The eye is the lamp of the body. So, if your eye is healthy, your whole body will be full of light; but if your eye is unhealthy, your whole body will be full of darkness. If then the light in you is darkness, how great is the darkness!— Mt 6:22-23 (NRSV)
The Magic Of Caricature …
Caricature is cool!
People love it — especially the spectators. They love commenting and critiquing.
“That doesn’t look like her!
“Sure it does. It looks just like her.”
“The nose is too big. The ears are too small. The forehead is too large.”
“It’s called exaggeration! Caricature is supposed to have some exaggeration!”
And so it goes. But when you draw a caricature, inevitably, you’re going to draw a crowd. People want to see “the magic”!
The Nature of Caricature …
As an art form, caricature reduces a subject to the base elements of shape, size, and color. Those are the artist’s tools. See the shape. Understand relationships between objects (hair, eyes, nose, mouth, etc.) and “adjust” (exaggerate) those relationships. And, of course, use color (a relatively new resource) to move the eyes of the audience around the canvas.
Through clever craft and empathetic exaggeration, the caricature artist gently reveals secrets heretofore unknown to the subject. He then puts those long hidden secrets in plain view for the whole world to see — or at least, the small group standing around as he works.
What is the end purpose for all of this? Some say it is entertainment, and they would be right. By far, most caricature artists recognize the entertainment value in the work they do. But what if caricature was more than that? What if caricature could be used in ministry to touch souls?
The Work Of Ministry …
The cartoon at the top of this page is one example of how that might happen.
The subject of our caricature is a real person. His name is Fr. Andrew Trapp. He is an experienced priest serving as pastor of a large parish (St. Peter’s) in the Lowcountry of South Carolina. The composition actually contains two caricatures of the same man.
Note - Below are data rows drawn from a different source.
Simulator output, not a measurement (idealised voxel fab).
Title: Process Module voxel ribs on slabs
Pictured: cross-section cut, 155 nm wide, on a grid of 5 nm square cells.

Though it is fiction, intended for humor, it is based on a real story. When Fr. Trapp was a young priest, his hobby was poker, which he learned while he was a student at Clemson University (thus the orange jacket). With his bishop’s permission, he actually competed in a nationally televised poker contest. He won $100,000 and played for the grand prize (a million dollars), which he did not win.
And, oh yeah! Fr. Trapp wore his priest’s attire, talked to the world on TV about being a priest, and donated his winnings to the Church!
There are no cards in our cartoon. The cartoon is not about poker. It’s about a priest who is being scrutinized by a hand with a digital pencil. We can see a drawing emerging on the “medallion,” which probably represents some kind of digital drawing pad.
Meanwhile, the kind-faced priest is peeking at the caricature on the medallion. It looks like him, but not exactly. And furthermore, he has a special request.
“Give me a poker face, please.”
The artists draws out the word “please” to put emphasis on it, as if to say that, while Fr. Trapp’s vocation leaves little time for poker these days, he is still playing a “high stakes game.” His enemy is sin and evil, and if he ever needed a poker face in his life, it is now.
In the caricature, the hand with the digital pencil protruding onto the canvas, suggests some other power at work in the larger story. It is a bit reminiscent of “The Creation Of Adam,” a fresco by Italian artist Michelangelo. Of course, our simple caricature is in no way to be compared to Michelangelo’s grand work, but it does beckon the viewer to understand that the art which is our life has a creator.
The Caption …
Fr. Trapp’s life has meaning. Your life has meaning too.
The caricature above does not explain all this. You either get it or you don’t. But even if you don’t get it, it’s still fun for the viewer (especially if he/she knows Fr. Trapp), to look at the caricatures and critique them.
And that’s okay with us. But hopefully, everyone is drawn to the real “gag line” at the bottom of the page.
It identifies Fr. Trapp for you. And it asks you to pray for him. As an extension of that, it subtly asks you to pray for the priests in your parish and diocese too.
That’s caricature performed as ministry!
Our Story …
Caricature can be pleasant. It can be painful, although as ministry, we seek to do no harm as we work.
Pray today for Fr. Andrew Trapp. Pray that God gives him that “poker face” as he ministers to the people of St. Peter’s in Beaufort SC.
Pray also for your priests and for priests everywhere around the world.
That’s our story, and we’re sticking to it.
Special Request …
You can help us reach others with caricature as a ministry.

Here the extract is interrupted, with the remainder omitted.